Posted on May 10, 2011
Politics is essentially a game of confidence.

You vote for a candidate because you have confidence that that candidate can get the job done. Or you vote for a candidate because you have confidence that the other person can’t get the job done.

A successful politician exudes confidence. They seem to ooze credibility and so they get elected. It is amazing sometimes how politicians have so much confidence in themselves that they would actually put themselves through the rigors of a campaign. Some people might say that they have a screw loose, but that is a different story.

A President must exude confidence in the future. If he (or she) can’t, then voters vote against them in the next election. What’s the use of having a President who thinks we are all doomed? That serves nobody’s purpose.
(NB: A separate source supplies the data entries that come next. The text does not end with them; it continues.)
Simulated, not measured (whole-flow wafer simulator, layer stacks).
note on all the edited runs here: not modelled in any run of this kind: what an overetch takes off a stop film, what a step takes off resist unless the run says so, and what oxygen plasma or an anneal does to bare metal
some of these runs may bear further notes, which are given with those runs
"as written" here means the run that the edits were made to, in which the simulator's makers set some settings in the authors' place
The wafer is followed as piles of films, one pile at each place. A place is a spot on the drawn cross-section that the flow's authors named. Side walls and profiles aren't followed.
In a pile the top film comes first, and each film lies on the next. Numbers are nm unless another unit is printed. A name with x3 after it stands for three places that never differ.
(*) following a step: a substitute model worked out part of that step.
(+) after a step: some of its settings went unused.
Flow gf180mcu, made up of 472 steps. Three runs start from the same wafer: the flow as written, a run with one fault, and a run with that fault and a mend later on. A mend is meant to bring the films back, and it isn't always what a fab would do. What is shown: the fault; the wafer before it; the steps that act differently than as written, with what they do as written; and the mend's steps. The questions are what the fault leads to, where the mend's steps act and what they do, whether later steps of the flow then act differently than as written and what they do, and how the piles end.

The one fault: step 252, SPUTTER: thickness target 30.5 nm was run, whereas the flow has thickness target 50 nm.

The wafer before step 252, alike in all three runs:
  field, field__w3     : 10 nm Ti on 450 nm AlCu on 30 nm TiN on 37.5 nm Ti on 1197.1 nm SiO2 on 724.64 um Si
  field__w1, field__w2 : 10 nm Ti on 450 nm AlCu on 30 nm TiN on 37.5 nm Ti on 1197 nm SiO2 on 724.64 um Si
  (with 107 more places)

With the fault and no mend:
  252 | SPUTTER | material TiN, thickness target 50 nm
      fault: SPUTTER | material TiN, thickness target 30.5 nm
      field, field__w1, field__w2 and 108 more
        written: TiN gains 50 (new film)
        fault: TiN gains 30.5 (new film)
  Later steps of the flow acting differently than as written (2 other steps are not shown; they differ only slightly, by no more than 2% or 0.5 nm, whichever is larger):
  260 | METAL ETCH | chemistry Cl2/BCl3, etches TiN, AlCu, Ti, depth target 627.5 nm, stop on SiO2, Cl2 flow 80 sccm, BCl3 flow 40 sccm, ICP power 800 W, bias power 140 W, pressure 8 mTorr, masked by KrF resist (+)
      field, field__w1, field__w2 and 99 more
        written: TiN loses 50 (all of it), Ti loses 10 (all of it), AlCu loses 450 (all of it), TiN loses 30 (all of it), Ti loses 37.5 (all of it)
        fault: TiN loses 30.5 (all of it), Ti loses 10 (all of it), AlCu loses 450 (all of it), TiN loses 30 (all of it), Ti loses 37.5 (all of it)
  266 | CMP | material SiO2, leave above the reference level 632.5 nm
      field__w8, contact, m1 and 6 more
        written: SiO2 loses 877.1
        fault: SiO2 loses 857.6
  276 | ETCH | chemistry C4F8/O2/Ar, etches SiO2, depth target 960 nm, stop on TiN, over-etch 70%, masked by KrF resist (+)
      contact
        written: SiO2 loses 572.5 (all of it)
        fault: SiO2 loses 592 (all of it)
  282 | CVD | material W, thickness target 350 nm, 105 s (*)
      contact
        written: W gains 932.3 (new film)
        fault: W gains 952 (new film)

People are afraid of the future because it is unknown, and they assume the worst. A President who has confidence in his (or her) plan for the future usually has the upper hand with the voters.

But a President can’t only have confidence in himself. The people have to have confidence in the President.

And that usually means having confidence in the economy, in our nation’s security, in the direction of the country. Pollsters always ask a right track/wrong direction poll. Is the country going on the right track or the wrong direction? It is usually an indicator about how much confidence the people have in the vision of the President. That has been a bad number for a while now.

People outside the beltway don’t have much confidence in the people inside the beltway, and the feeling is pretty mutual. The Washington crowd thinks that the great unwashed can’t think for themselves. The hardworking folks in the real world think that Washington takes too much of their money and wastes it.

There isn’t much confidence in Wall Street these days. The big bank bailout is still very unpopular with the voters. But the market has made a nice comeback over the last couple of years, so the sting has eased a bit.

The business community had zero confidence in the President after the first couple of months of his term. He didn’t have much confidence in them either. That meant that business didn’t invest in any jobs while the Democrats had the run the government. Once Republicans got back the House, business was able to breathe a bit of sigh of relief, but the rocky relationship between big business and the President still exists.

The Tea Party has no confidence in the GOP, but they have less confidence in the Democrats, so the Republicans got the majority of the Tea Party support. Truth be told, most establishment Republicans don’t trust the Tea Party either, but they put up with them because they helped deliver them their majority.

Pundits like to talk about how issues will drive the next election. Will it be gas prices or jobs or the economy or Bin Laden? I think the election will hinge on one thing: Do the voters have confidence in the President or do they think he is running a confidence game on them?

That is the real issue in the next election.